Books
What Makes A Female Character 'Empowering'?
Now, more than ever, it's the perfect time to brush up on women's history and stories, support women's causes, and celebrate the incredible contributions of women around the globe and here in the United States. If you're a book-lover, it's also the perfect excuse to curl up with an empowering read written by or about a woman, but just exactly what makes a female character empowering? The answer is more complicated than you might think.
Like the phrase "strong female character" — one which we need to retire ASAP — the label "empowering female character" has become something of a catchall, a simple packaging for a book character that stands out from the typical, one-dimension supporting female role we so often see in books and literature. But empowerment is so much more than that. Being truly empowered, and thus empowering to others, means having the ability to make your own choices, the courage to stand up for your values, the courage to stand up for those less privileged, and the strength — emotional, mental, and physical — to stand tall in the face of adversity, no matter how big or small.
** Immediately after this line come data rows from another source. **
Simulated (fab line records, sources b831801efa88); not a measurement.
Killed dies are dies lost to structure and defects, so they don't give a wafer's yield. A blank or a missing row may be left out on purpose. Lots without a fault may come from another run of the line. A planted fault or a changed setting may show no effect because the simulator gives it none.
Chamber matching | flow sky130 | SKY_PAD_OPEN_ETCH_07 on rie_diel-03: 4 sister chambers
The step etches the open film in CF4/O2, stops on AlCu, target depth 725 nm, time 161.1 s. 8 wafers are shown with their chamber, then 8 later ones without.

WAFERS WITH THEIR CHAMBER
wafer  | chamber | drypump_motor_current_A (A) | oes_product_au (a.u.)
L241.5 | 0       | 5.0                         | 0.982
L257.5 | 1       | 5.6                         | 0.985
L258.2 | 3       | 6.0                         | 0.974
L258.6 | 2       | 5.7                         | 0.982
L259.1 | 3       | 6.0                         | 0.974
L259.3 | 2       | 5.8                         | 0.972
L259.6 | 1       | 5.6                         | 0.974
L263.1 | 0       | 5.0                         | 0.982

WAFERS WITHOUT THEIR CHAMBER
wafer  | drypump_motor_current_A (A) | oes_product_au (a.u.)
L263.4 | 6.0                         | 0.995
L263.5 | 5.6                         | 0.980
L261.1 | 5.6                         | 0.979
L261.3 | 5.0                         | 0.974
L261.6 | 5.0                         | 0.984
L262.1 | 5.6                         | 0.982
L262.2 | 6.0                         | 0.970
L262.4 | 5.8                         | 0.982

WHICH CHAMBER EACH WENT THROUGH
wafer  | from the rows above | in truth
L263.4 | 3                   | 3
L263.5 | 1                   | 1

While it may have become something of a buzzword, "empowerment" is an important term that is essential to understand in any context, but especially in light of today's modern Women's Movement. It's more than a catchy phrase on a t-shirt or a protest sign, more than a clickbaiting headline online. It's the cornerstone to women's liberation and freedom, and it's essential that we understand and talk about it in the right terms, even when discussing fiction and literature.
When books star empowered female characters, they have the ability to inspire readers to find the same kind of personal empowerment in themselves. And while there are a lot of different ways to feel encouraged to be more confident and self-assured, I think we can all agree that these 5 basic traits are what makes a female character truly empowering for every kind of reader.
1She has the ability to make her own choices.
If a book character is truly empowering, she must have the ability to make her own choices. There are a lot of aspects to empowerment, but at its core is independence and free will, and the power to exercise individual choice.
This is not to say that an empowered character cannot face oppression — just think of Katniss Everdeen under the thumb of the Capitol. It means that, in the face of oppression, they make their own choices, for themselves and not because they are dictated to do so by others. Being empowered means having personal power: power to choose, power to decide, and power to dictate what happens next.
2She is representative of real women.
For a book character to be truly empowering, she must be relatable, and that goes way beyond having believable flaws. It means having characters that are diverse, inclusive, and intersectional.
What kind of character empowers a reader can depend a lot on the reader's identity. Everyone deserves to be able to find a book and see themselves in the story, no matter their race, religion, gender identity, sexual preference, or ability. Truly empowering book characters are different for everyone, but one thing is clear: we need them all.
3She is living out her own story, not someone else's.
Empowering female characters are not tangents to a hero's story. Rather, they are the heroine of their own lives, and of their own books. Often times, we see female characters in books play supporting roles to male characters who are trying to solve their own problems, and the woman's story is used as merely an entertaining tangent, a contextual aside, or even a plot device to move the male character's story forward.
For a female character to be truly empowering, she must have her own story, one where she makes the decisions and drives the plot forward. The story can involve other people — her family, friends, and yes, even her love interest — but she must be the one writing the next sentence and calling the shots. She is not a part of the story to serve another character, but rather, to serve herself and her own narrative.
4She is self-assured, stands up for her beliefs, and stands up for those less privileged.
This one may seem like a no-brainer, but it's important that empowering female characters are brave, courageous, and determined in their own beliefs. Too often in literature, and in real life, do we see men calling all the shots, and women coming along for the ride. Not in empowering female stories, though.
If a book character is empowering, then she is self-assured and unafraid to stand up for what she believes in. Often times, in the context of the story, those beliefs are controversial, even forbidden, but no matter what the characters around her say, an empowered protagonist forms her own opinions and stands by them, no matter who is telling her to let them go.
5Her life is self-determined.
Empowered female characters all have one thing in common: their lives are self-determined. They are free to make their own choices, at least in the context of their circumstances.
From Offred to Tris, we've seen dozens and dozens of female characters living under repressive regimes, controlling families or husbands, restrictive dystopian futures, and much worse conditions that make it seem impossible for them to determine their own fate. But it's what they do within that context that makes them inspiring: they chose what happens to them next. Despite the danger, despite the oppression, despite the simplicity of not doing it, empowering book characters make their own decisions and fight, sometimes to the death, for the ability to be in control of their own lives.
Because that's what being empowered is: being the one with the power over your own life.